Obsessed with old friend
The gist of my question is how to get over someone I am apparently
obssesed with. It's making me crazy. He's someone I was friends with
about 13 years ago, who had feelings for me. We were never a couple,
though. I'm going to try to condense my story a little, but I think
the details will help, so I apologize for the length.

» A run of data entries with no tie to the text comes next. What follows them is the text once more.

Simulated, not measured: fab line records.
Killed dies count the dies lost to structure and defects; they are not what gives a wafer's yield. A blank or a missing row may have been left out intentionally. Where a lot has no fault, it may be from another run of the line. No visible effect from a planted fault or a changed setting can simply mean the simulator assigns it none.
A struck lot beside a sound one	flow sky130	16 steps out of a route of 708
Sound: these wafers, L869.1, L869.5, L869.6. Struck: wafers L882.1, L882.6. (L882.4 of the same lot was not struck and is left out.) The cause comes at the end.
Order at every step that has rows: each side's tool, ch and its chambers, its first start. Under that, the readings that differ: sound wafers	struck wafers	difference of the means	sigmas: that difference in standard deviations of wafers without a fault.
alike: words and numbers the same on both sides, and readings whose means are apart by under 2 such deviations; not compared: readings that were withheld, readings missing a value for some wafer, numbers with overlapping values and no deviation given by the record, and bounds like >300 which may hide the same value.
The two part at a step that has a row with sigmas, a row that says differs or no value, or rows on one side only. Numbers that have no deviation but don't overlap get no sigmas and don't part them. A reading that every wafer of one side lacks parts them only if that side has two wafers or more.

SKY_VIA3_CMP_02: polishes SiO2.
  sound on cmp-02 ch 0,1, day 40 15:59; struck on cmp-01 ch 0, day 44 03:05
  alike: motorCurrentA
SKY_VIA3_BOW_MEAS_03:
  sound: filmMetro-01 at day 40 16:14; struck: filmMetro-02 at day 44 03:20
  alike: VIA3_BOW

When I was 18 I had a friend named Greg. He developed a huge crush
on me as we grew closer as friends, but I just didn't see him that
way. He was geeky, insecure, etc. But sweet. And I knew how he felt
(he told my best friend everything) and I appreciated his feelings
for me. It made our friendship that much sweeter for me, to know that
he really cared for me that much. We hung out ALL THE TIME. He was
friends with my brother, so he even slept over a lot and had his own
toothbrush at my house!
I got a boyfriend about 6 months into our friendship. At this point
Greg started getting really into drugs. He also developed some confidence
and became somewhat of a ladies man during his senior year of highschool.
I got jealous. We talked a lot and just hearing him tell me about
these girls made me crazy. I started to crush on him BAD, but I didn't
Then he went away to college, used all sorts of insane drugs, discovered
the joys of casual sex, and happily told me all about it. He would
also get semi-inappropriate with me, asking me sexual questions, like
what sorts of things my boyfriend and I had done, etc. But I still
wanted to be around him. He came home from college for his Thanksgiving
break and we got together... we had a little "messing around"
incident in his basement. Nothing huge, but enough to make me freak
out at cheating on my boyfriend. I think he felt bad about it, because
I ran out of his house before he could even say anything. Our friendship
was immediately awkward, obviously.
Then he got busted for drugs and went to jail. We wrote letters,
and I got VERY flirty with him. I also told him that I'd developed
feelings for him (really STRONG feelings) and I addressed the basement
incident, of which he didn't have any excuse for (he was the aggressor,
I just kind of sat there and let him DO things). He asked why I'd
developed feelings for him when we never saw each other, instead of
when we were hanging out every day. I don't remember what response
I gave him.
The next few years I didn't see much of him. Sometimes I'd see him
around the mall or around college (he enrolled in my college after
he got out of jail). Things were awkward between us. I don't think
either of us knew what to say to each other anymore.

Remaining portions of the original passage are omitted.